In the below code, I'm using simple data manipulation to split the columns and remove unnecessary characters.
input_uni_towns = pd.read_fwf("university_towns.txt", sep = " ", header = None)
uni_towns = input_uni_towns.rename(columns={0: "Raw_data"})
uni_towns['Cleaned'] = uni_towns["Raw_data"].replace(regex=True,to_replace=[r'\[[^()]*\]'],value=r'')
uni_towns[["State","University"]] = uni_towns.Cleaned.str.split("(",n=1,expand=True)
uni_towns["University"] = uni_towns["University"].str.rstrip(')')
cleaned_uni_towns = uni_towns[["State","University"]]
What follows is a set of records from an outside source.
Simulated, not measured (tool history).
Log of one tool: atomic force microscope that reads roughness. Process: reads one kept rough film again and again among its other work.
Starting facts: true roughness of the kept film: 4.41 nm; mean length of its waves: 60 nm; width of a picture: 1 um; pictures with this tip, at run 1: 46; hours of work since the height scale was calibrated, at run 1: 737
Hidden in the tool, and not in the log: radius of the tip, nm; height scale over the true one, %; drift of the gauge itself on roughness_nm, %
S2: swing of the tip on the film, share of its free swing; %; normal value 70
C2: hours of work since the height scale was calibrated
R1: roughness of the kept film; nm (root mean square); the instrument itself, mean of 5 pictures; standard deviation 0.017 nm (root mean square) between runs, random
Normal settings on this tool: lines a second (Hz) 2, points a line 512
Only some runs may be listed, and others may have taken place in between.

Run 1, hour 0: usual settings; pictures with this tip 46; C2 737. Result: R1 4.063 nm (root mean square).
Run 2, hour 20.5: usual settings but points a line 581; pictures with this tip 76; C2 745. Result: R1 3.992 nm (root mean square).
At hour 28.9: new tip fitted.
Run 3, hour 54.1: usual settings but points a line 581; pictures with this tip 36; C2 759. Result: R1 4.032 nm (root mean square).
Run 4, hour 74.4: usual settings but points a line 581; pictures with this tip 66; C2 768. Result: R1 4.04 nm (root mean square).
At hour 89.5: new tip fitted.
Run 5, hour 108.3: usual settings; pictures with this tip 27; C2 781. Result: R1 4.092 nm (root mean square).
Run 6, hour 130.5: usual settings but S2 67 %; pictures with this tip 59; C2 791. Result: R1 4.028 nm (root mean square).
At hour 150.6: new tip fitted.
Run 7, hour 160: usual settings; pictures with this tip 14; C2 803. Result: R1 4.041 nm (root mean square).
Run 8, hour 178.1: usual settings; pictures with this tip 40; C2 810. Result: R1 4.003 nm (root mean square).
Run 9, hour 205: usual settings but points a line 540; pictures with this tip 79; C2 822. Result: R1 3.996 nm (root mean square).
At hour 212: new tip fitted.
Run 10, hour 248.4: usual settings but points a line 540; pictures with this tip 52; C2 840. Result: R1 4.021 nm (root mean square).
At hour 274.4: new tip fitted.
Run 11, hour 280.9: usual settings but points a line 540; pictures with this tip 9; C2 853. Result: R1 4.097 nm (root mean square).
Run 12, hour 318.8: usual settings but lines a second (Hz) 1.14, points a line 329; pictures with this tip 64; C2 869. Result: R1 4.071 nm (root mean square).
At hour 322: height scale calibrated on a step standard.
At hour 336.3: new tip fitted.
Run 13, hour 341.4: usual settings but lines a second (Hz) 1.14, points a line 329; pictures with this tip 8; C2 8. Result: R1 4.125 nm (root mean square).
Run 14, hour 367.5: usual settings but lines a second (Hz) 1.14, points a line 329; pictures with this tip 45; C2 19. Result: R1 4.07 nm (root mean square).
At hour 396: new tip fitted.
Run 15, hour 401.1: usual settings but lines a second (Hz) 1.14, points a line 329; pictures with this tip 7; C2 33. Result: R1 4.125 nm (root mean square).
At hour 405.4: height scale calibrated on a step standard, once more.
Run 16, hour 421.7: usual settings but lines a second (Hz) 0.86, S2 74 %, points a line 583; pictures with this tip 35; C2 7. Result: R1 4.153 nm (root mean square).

After this above step, I want to assign State to records whose above record has None assigned to it. For Ex: Auburn (Auburn University) current State is Auburn, but I want this to be updated to Alabama and similarly for records below Alabama till code encounters next State i.e. Alaska
This is the expected output
You can keep put NaN
in State when University is not None
(i.e. that's a row with a university), then fill the NaN
in State with the most recent non-NaN
value.
df = pd.DataFrame({'Cleaned': ['Alabama', 'Auburn (Auburn University)', 'Alaska']})
df[['State', 'University']] = df.Cleaned.str.split('(', n = 1, expand = True)
df.University = df.University.str.rstrip(')')
df.State = np.where(df.University.map(lambda u: u is None), df.State, np.nan)
df.State = df.State.fillna(method = 'ffill')